Tuesday, November 15, 2005

Argumentation gone awry

Two recent discussions I follow perfectly point out key faults in today's society's thinking. Hopefully by pointing these out we are made aware, and we can do something about it...

1. First: Intelligent Design vs. Darwinism, as viewed by Scott Adams, the guy who does the Dilbert comics. Hilarious blog by the way. We are not getting into the details of this discussion, because it's the characteristics of argumentation that I want to point out rather than the content. Besides I'm not knowledgeable about the subject matter.

Adams says the following: "Neither side understands the other side’s argument. Better yet, no one seems to understand their own side’s argument. But that doesn’t stop anyone from having a passionate opinion." Now he makes this statement in context of the I.D. vs Darwin discussion, but I happen to think this works out quite well for other discussions as well. Religious discussions for example, or political ones, even those about football teams.

Adams goes on: "What you have instead is each side misrepresenting the other’s position and then making a good argument for why the misrepresentation is wrong."
And also: "To make things more complicated, both sides have good and bad arguments lumped into them. If you make a good argument on your side, I respond by attacking your bad argument instead. If it were a debate contest, both sides would lose."

I happen to think this is the lazy way of doing discussions. You just shoot at what you can hit, rather than hit what actually hurts. All you're doing is just irritating the shit out of each other.

2. The other discussion I follow is the Sony Digital Rights Management issue. In short, Sony BMG is sued on the grounds that they - without you knowing or agreeing - put copy protection software, the so-called rootkits, on your computer, should you play one of their (recent, copy-protected) music CDs in your home computer. Again, we're not going into details, because it's the argumentation I want to point out, rather than the contents.

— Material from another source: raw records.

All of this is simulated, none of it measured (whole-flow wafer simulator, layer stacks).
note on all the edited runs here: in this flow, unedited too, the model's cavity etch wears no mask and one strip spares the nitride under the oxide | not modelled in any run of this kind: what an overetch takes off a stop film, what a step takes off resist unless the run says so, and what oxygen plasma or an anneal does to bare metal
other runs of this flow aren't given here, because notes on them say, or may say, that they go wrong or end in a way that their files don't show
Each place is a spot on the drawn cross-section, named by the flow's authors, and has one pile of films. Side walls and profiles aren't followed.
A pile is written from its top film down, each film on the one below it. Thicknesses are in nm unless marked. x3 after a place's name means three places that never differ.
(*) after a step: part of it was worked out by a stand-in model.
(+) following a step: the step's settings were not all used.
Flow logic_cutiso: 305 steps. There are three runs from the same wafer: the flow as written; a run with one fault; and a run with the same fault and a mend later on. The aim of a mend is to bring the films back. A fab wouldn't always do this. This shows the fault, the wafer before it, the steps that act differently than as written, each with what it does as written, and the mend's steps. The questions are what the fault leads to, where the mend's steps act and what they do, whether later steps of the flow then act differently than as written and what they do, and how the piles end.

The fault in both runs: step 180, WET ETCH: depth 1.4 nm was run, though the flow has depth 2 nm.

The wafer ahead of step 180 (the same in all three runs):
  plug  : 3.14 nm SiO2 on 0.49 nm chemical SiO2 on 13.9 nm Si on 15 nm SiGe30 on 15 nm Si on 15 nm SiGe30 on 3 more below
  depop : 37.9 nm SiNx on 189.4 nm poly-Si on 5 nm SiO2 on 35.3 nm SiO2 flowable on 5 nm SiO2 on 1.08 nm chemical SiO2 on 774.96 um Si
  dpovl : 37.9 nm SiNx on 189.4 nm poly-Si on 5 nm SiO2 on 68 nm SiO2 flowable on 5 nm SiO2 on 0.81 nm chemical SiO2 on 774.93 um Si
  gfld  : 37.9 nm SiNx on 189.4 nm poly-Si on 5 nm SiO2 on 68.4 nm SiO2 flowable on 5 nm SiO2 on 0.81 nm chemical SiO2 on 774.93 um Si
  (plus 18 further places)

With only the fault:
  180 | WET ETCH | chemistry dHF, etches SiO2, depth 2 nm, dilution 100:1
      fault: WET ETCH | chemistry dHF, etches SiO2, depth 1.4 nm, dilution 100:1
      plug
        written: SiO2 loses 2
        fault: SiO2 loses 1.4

Basically Sony BMG is completely adamant that it has done nothing wrong, merely protecting their copyrights. Mark Russinovich summarizes that Sony "denies that the rootkit poses a security or reliability threat despite the obvious risks of both"; and that Sony "claims that users don’t care about rootkits because they don’t know what a rootkit is."

Here's one side basically making statements that are already dismissed by evidence to the contrary. And it does so in name of incompetence, malice, arrogance or even outright denial. This tells me that there is no end to the degree in which we will protect our interests. As Stewart Baker, assistant secretary in the U.S. Department of Homeland Security puts towards Sony: "It's very important to remember that it's your intellectual property -- it's not your computer."

My point? I feel we are heading in a wrong direction as a society, because the way we want to convince our peers, our audience, our sponsors is not based on strength of argumentation. We want to win people over without spending a lot of effort into the justification of our own ideas, or the flaws of the counter-arguments. We are looking for the shortcut to the quick-fix. We gradually stoop to more immoral ways of forcing people to see our way, like treachery, violence, terrorism even.

I take it that it takes far longer in the current social setting to get to grips with the world, because new information comes toward us thick and fast, and in ever increasing amounts. There's more of the world to understand, but we are not getting a proportionate additional amount of time (and skill? and intellect? and patience?) to make sense of it all.

The pessimist in me says we are not going to turn this around. The optimist even says we have a very long way to go. Our motives and our moral base need to be completely recalibrated, if we are to rise above ourselves and out of this mess. Only then will we have progress. Only then will we have proper arguments.

1 comment:

Anonymous said...

Hey Sid,

I must say, this is probably your best post yet. Frequent visitors must have seen that I've been responding to some of your posts quite, well, just screwing around I guess, but you've hit quite a substantial issue here.

Society is like a train going somewhere and although most of the people on it don't really care where it's going, some of us stick our head out of the window once in a while to see where it's headed. Startled by the speed, tears in our eyes because of the speed, no-one really sees what the goal is.

You try to talk to people about what you saw, or actually didn't see, you try to convince them of the fact that it wouldn't hurt to know where it is headed. People just see the inside of the train, not aware of or no interest in the actual outside of it. A lot of people just do not want to see where society is headed.

Some people try to jump off, but do so in such uncontrolled ways, they don't get anywhere, consider people jumping off buildings, people screaming that the world is doomed; such messages just don't reach the masses...

And then there are some of us who actually found the time-table. Which stops we are headed. Unfortunately these people are very few and if they try to deliver their message they're honed at...

Big question is off course; should we start listening to those people who seem to have the time-table? Do we have to stick our head out of the window more often? Should someone have the guts to pull the emergency-break on society? I really wouldn't know if that is even possible.

Or should we try to look at a spot where some of us can safely jump off the train?

Maybe it's even a good idea to find a nice quiet spot on the train, sit there with the people we care about, have a laugh and just hope we don't hit anything while the train is running?

Questions like this are difficult to answer, but I think it's the way we try to solve these is what makes a difference. Only one way to find out what it's all about -> ask questions!